Vexentrix asked about TV Spec Scripts of existing shows this week on Twitter and it's something I've talked about with British writers many times in the past, so I figured it was time to write an official post about it.
In the US, it's common for a writer wanting to break into TV to write a spec of episode of that actual show and send it in, in the hope of grabbing the producer's attention and getting a commissioned episode. Here is a list of 2011 specced US Comedies and another list of 2011 specced US Dramas.
We don't do this in the UK. If you write a spec episode of Spooks, Corrie, Eastenders, Doc Martin or anything else, it simply will not get read. There's loads of reasons why, including the fact it can be a big fat legal headache in terms of copyright, but the short version: it's just not the way it's done over here.
In the UK, you send your ORIGINAL script in - ideally, it will be a script in the same *kind* of vein as the show you want to write for, but retaining your own voice. (Though that said, I've known people get into shows with scripts wildly different in tone, such as one lady who got onto a well-known soap with a slasher horror script which demonstrated how fabulous she was with character and dialogue, so you never know).
If the producer of said UK show reads your script and likes what s/he sees, one of two things might happen afterwards:
1) They ask you to write a trial script. THIS is when you have to write a spec script of the show, basically and is most-oft used in continuing drama. The show will send you a selection of storylines, you pick one and write *your version* of that episode (which frequently has been broadcast already). If they like that, that's when you get asked in for a meeting or story conference - and from there, you may get your commission (yes, it's still not in the bag!!! Argh!)
2) They ask you in for a story conference. This is usually for hour-long drama and it's the more experienced TV writers who've perhaps had quite a few half hours aired already that will jump straight to this bit, though not always. Story conferences are often the producers and all the writers - and storyliners, if applicable - all meeting up to thrash out the long running storylines of the year (if a soap) or the slow-burn serial elements of a longer one hour drama.
There are of course other ways of getting commissioned on a TV show - a simple meeting with a producer (especially for a completely new show, or a children's series) - but the above seems to be the most common route.

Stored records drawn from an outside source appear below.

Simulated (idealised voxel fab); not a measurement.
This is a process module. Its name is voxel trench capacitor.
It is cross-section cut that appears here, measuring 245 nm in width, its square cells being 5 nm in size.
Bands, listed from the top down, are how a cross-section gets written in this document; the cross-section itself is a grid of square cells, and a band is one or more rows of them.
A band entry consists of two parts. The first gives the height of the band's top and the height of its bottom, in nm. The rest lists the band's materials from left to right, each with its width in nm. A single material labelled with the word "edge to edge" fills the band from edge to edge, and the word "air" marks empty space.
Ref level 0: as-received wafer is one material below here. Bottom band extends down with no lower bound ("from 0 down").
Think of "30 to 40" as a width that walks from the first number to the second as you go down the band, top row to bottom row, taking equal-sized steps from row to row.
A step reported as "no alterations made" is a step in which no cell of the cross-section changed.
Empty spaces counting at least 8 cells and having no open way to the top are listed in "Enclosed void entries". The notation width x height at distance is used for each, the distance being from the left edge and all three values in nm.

BTW, Lots of writers appear to think you can only work in British TV if you have an agent. This is not true. Whilst it is markedly easier to gain access to various shows *with* an agent, plenty of Bang2writers have worked their way into various schemes and shows without one. The question is, are you going to take no for an answer? Damon Rochefort told us a fab story at London Screenwriters Festival about how he decided he would work for Corrie and SIMPLY WOULD NOT ACCEPT the various rejections he got (which was a lot). Eight years later, the rest is history.
If as a British writer you're feeling hard done by that UK TV doesn't recruit its writers the US way, you may be interested in the following conversation I had last weekend at LSF with Finding Nemo writer David Reynolds, who started his career writing for The Conan O' Brien Show:
DAVID: You might want to spec for a TV show...
ME: ... We don't do that here.
DAVID: How do they pick writers, then?
ME: You send in an original script.
DAVID: They read your ORIGINAL work?? That's brilliant!!!!
I agree with David; I think it is brilliant - so if you want to write for TV, get writing... And take your lead from Damon: DON'T TAKE NO FOR ANSWER. There will undoubtedly be a lot of them, but if you keep going, logic dictates you've got to get there eventually. Good luck!!